Struggling for Competence

What's the chance of winning the national lottery?

In the UK there is a national lottery (everything's nationalised here). You choose 6 numbers from the numbers 1 to 49, and pay £1. A machine picks 6 ping pong ball from a rotating drum containing 49 numbered balls. I think the drum spins round to inject a bit of drama into the proceedings. If your numbers are drawn you win 5 million quid.

How likely are you to win? Well, in this type of probability problem everything is known in advance, so it's "simply" a matter of counting up the possibilities.

$$ Probability =\frac{Number\;of\;ways\;thing\;can\;happen}{Total\;number\;of\;possibilities}$$

The top line of equation, "how many ways are there of drawing my 6 balls from the machine", is easy - there is only 1 way. The bottom line of the equation, "how many ways are there of choosing any 6 balls from 49", requires some thought.

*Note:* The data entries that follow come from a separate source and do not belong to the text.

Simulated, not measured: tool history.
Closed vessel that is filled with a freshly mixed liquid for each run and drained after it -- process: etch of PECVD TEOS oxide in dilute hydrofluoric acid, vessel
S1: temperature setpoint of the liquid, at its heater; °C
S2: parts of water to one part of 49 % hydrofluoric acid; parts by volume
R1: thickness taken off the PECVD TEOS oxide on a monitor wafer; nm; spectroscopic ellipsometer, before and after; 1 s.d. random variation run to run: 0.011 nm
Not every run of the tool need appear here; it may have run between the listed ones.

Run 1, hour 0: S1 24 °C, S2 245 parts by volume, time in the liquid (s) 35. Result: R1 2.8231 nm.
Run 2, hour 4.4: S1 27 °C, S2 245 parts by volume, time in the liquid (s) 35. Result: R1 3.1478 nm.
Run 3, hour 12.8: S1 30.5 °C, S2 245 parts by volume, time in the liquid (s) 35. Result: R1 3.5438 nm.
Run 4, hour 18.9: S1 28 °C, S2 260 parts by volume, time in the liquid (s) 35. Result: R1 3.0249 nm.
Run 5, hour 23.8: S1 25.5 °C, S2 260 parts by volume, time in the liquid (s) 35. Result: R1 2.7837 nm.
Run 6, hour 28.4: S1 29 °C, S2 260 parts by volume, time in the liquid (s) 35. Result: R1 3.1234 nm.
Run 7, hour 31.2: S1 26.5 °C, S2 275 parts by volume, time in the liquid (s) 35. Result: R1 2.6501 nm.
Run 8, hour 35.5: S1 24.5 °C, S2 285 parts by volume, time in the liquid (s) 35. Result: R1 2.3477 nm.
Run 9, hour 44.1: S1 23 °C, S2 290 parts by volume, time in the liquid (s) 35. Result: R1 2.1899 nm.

Lets start with a simpler problem - "how many ways are there of lining up the 49 balls in a row?" Well imagine picking the balls one by one from the machine and laying them out in a line. For the first ball the are 49 choices, for the second there are 48, for the third there are 47, all the way down. So the number of ways of doing this is 49x48x47......3x2x1. In general:

$$ \begin{aligned} Number\;of\;ordered \atop sequences\;of\;n\;elements &= n(n-1)(n-2)...3.2.1 \\ &= n! \end{aligned} $$

The n! is called n factorial. It's just a mathematical shorthand for the big pile of multiplications you have to do. Factorials get big very quickly:


A similar problem, closer to what we want is "how many ways can you sequentially pick 6 balls from 49?" Its quite like the ordering problem. You have 49 choices for the first, 48 for the second, but you stop when you have made 6 picks. So the answer is 49x48x47x46x45x44. If you look at this answer you can see it equals 49!/43! = 49!/(49-6)! The mathematical name for this is the number of permutations, and has the general formula:

$$ \begin{aligned} Number\;of\;ordered\;sequences\;of \atop r\;elements\;chosen\;from\;n &=\, ^n\!P_r \\ &= \frac{n!}{(n-r)!} \end{aligned} $$

So now we can answer the question "how many ways are there of choosing 6 balls from 49". The thing about the permutation formula is that the order you pick the objects matters. In the lottery that's not the case, you don't care what order the balls are chosen in, only that they're picked. So the answer is to take the number of permutations and divide it by the number of ways of ordering the 6 balls that were chosen, that is divide by 6!. So the answer is 49!/43!6! = 13983816.

In general choosing r elements from n where order doesn't matter, is called the number of combinations and has the general formula:

$$ \begin{aligned} Number\;of\;unordered\;sequences\;of \atop r\;elements\;chosen\;from\;n &=\, ^n\!C_r \\ &= \frac{n!}{r!(n-r)!} \end{aligned} $$

So to return to the original question, "what the probability of winning the national lottery". The answer is number ways of choosing your numbers, which is 1, divided by the total number of ways of choosing 6 balls from 49, which is 13,983,816. Or roughly one in 14 million. Not very likely really.